E:\SYCL_TEST>simple-sycl-app-cuda.exe
started
data created
vals initialized
devices selected
GPU Device: NVIDIA GeForce GTX 1080 Ti
CPU Device: Intel(R) Core(TM) i7-6950X CPU @ 3.00GHz
queues created
gpu kernel execution complete
gpu success
cpu kernel execution complete
cpu success

matthewphilipdixon avatar Jun 26 '22 20:06 matthewphilipdixon

Hello, thanks for the report!

I've been looking into this, there was some issues in the clang driver for the Windows-Clang.cmake module to work properly:

  • https://github.com/intel/llvm/pull/6699

And a similar driver issue was breaking the Debug builds:

  • https://github.com/intel/llvm/pull/6721

And I've also tweaked configure.py so we also build lld-link on Windows from now on:

  • https://github.com/intel/llvm/pull/6701

I'll update this ticket again once all of these are merged but I believe they should address all the pain points you've ran into.

Also note the recently added Getting Started section with advice on using DPC++ with CMake:

  • https://intel.github.io/llvm-docs/GetStartedGuide.html#build-dpc-application-with-cmake

npmiller avatar Sep 08 '22 15:09 npmiller

Thanks @npmiller ! I'll test it out once I see all the commits.

matthewphilipdixon avatar Sep 08 '22 17:09 matthewphilipdixon

Quick update to say all the commits are now merged, so it should work with the latest

npmiller avatar Sep 26 '22 08:09 npmiller

I built from the latest but I still have the same issues with cmake. And for some reason, even building with clang directly gives me an executable that can't find my nvidia gpu. I don't see a sycl-ls in the output from building the compiler, am I missing something?

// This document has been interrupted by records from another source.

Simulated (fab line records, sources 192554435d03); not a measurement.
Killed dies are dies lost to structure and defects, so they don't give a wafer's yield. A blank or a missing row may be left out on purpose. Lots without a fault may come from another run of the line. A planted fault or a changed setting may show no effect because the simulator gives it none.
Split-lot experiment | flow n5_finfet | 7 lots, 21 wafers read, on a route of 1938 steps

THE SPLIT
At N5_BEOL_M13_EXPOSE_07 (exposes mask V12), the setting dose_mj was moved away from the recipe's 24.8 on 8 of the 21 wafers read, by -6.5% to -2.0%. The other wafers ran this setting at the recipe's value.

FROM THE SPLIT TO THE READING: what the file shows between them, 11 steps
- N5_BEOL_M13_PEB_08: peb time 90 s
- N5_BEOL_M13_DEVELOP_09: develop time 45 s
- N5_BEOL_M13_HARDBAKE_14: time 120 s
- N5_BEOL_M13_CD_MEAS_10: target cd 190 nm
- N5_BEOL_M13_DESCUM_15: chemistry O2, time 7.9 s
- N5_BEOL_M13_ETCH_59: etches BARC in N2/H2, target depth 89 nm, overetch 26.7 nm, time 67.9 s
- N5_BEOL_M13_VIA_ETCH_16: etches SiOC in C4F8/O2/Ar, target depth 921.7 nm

matthewphilipdixon avatar Nov 11 '22 16:11 matthewphilipdixon

Since then we've added support for cupti for the CUDA plugin, it's possible that the cupti libraries are not on your PATH, which would prevent the CUDA plugin from loading correctly.

Something like this should fix it:

set PATH=C:\Program Files\NVIDIA GPU Computing Toolkit\CUDA\v11.6\extras\CUPTI\lib64;%PATH%

Adjusted to account for where CUPTI is installed on your system.

npmiller avatar Nov 11 '22 16:11 npmiller

You are correct, that is not in my PATH. Of the following, which times is this needed in the PATH?:

  1. Building the compiler
  2. Using the compiler to target cuda in a build
  3. During runtime of an app that is built targeting cuda

matthewphilipdixon avatar Nov 11 '22 16:11 matthewphilipdixon

For 3, during the runtime (and also for running sycl-ls)

npmiller avatar Nov 11 '22 16:11 npmiller

That did the trick for the clang build. Thanks!

When I use cmake, if I follow your example and use:

set(CMAKE_CXX_FLAGS "${CMAKE_CXX_FLAGS} -fsycl")

I get a good build, but it predictably fails to find a gpu device.

When I modify that to:

set(CMAKE_CXX_FLAGS "${CMAKE_CXX_FLAGS} -fsycl -fsycl-targets=nvptx64-nvidia-cuda,spir64_x86_64 -v")

It is still not able to find a gpu during runtime, and I'm seeing this error during linking:

D:\SYCLCompiler\llvm\build\bin\clang-offload-bundler.exe -type=o -input=CMakeFiles/simple-sycl-app-cuda.dir/simple-sycl-app.cc.obj -list clang++: warning: linked binaries do not contain expected 'nvptx64-nvidia-cuda' target; found targets: 'nvptx64-nvidia-cuda-sm_50, spir64_x86_64-unknown-unknown' [-Wsycl-target]

I do have the CUPTI path in my PATH for this as well.

Below is my full cmakelists.txt:

cmake_minimum_required(VERSION 3.21.0) set(CMAKE_CXX_COMPILER "clang++") set(CMAKE_CXX_FLAGS "${CMAKE_CXX_FLAGS} -fsycl -fsycl-targets=nvptx64-nvidia-cuda,spir64_x86_64 -v") project(simple-sycl-app-cuda LANGUAGES CXX) add_executable(simple-sycl-app-cuda simple-sycl-app.cc)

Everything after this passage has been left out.